Last week, the DRP team started to prototype a refactoring of ci_hsc on
DM-9059 with the goal of adding test coverage for pipe_drivers and ultimately (on different tickets) PipelineTasks. That would involve something like the following packages:
- ci_hsc_data: (or just ci_hsc; name TBD) a git-lfs package (the only one here) containing all raw data, reference catalogs, master calibrations, etc. "Building" this package essentially just runs (Gen2) ingest. Installing the package copies the data repository to the installation directory, so it can be picked up by downstream packages in lsstsw/Jenkins. This package also contains common Python validation code used by downstream code to test the existence and properties of expected outputs.

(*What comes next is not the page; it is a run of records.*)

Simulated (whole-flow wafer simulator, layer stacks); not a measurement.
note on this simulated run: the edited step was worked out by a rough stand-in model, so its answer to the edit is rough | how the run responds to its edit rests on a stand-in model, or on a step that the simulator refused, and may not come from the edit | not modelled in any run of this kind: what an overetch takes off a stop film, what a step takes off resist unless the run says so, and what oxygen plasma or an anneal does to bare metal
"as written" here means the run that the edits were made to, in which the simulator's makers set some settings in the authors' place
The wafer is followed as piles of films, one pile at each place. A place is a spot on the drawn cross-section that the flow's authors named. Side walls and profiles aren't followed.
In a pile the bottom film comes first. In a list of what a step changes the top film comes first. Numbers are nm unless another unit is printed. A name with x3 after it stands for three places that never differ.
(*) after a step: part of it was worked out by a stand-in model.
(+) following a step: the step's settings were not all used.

- ci_hsc_cmdLineTasks: contains the remainder of the current ci_hsc scripts, and hence runs single-frame processing, warping, coadding, and multi-band coadd processing, by calling the CmdLineTasks individually. Outputs go into a new repo with the installed ci_hsc_data repo as its parent. Invokes ci_hsc_data's validation scripts to check that everything we expected to see is present.
- ci_hsc_drivers: contains almost the same algorithmic content as ci_hsc_cmdLineTasks, but invoked via the higher-level scripts in pipe_drivers, which sometimes have slightly different behavior and certainly involve different code paths. Also runs the validation scripts. Depends only on ci_hsc_data.
- ci_hsc_gen3: Depends on ci_hsc_drivers and ci_hsc_cmdLineTasks, and creates a Gen3 repo view into their output repos. Uses Gen3 tools to compare the outputs and ensure they're the same in the ways that matter to us.
In the future I expect to add:
- Gen3 raw ingest directly to ci_hsc_data.
- A new package to run the same code again in PipelineTask form. This will start out depending on ci_hsc_gen3 in order to use Gen2 outputs that we can't yet produce via PipelineTasks, but when complete it should depend only on ci_hsc_data, and eventually replace both ci_hsc_cmdLineTask and ci_hsc_drivers. And, ultimately, I'm hoping we'll have better ways of running Gen3 pipelines in CI than building them as if they were uncompiled code - but I don't think we should treat full retirement of Gen2 and a Pipeline-based test harness as right around the corner, and in the meantime we need this expanded test coverage.
This is, of course, an initial factor of two and an eventual factor of three more processing than ci_hsc does today. But I think that's inevitable; we have 2-3x as more stuff we should be testing than we are testing. It's also an even larger expansion in the amount of disk space, as ci_hsc doesn't install anything before, and with installs we'd essentially have two copies of all data products.
That said, a big goal of this refactoring is to make is possible to run individual pipeline flavors without running all of them. Once ci_hsc_drivers is in good shape, I think it's all most Science Pipelines will need to run on most tickets, because there is a substantial overlap in coverage between _drivers and _cmdLineTasks. Gen3 middleware and PipelineTask developers would probably find it most efficient to install and infrequently update copies of ci_hsc_data, ci_hsc_cmdLineTasks, and ci_hsc_drivers, and rely on local runs of ci_hsc_gen3 under the usually-reasonable assumption that they aren't breaking Gen2 pipelines. And of course we can build all of these packages to ensure complete coverage on a timer or on ticket branches that are particularly far-reaching.
As (I believe) we're about to create one or more ci_lsst packages for various kinds of simulated, test-data, and eventually on-sky LSST data, it might be worth discussing here as well whether it should follow a similar pattern. I'm not convinced the answer is yes, as I think it's much more important right now to organize LSST data in a way that makes sense for more complete testing of earlier stages of the pipeline, rather than end-to-end testing of the DRP pipelines and Gen3 middleware. But it's a discussion we should have.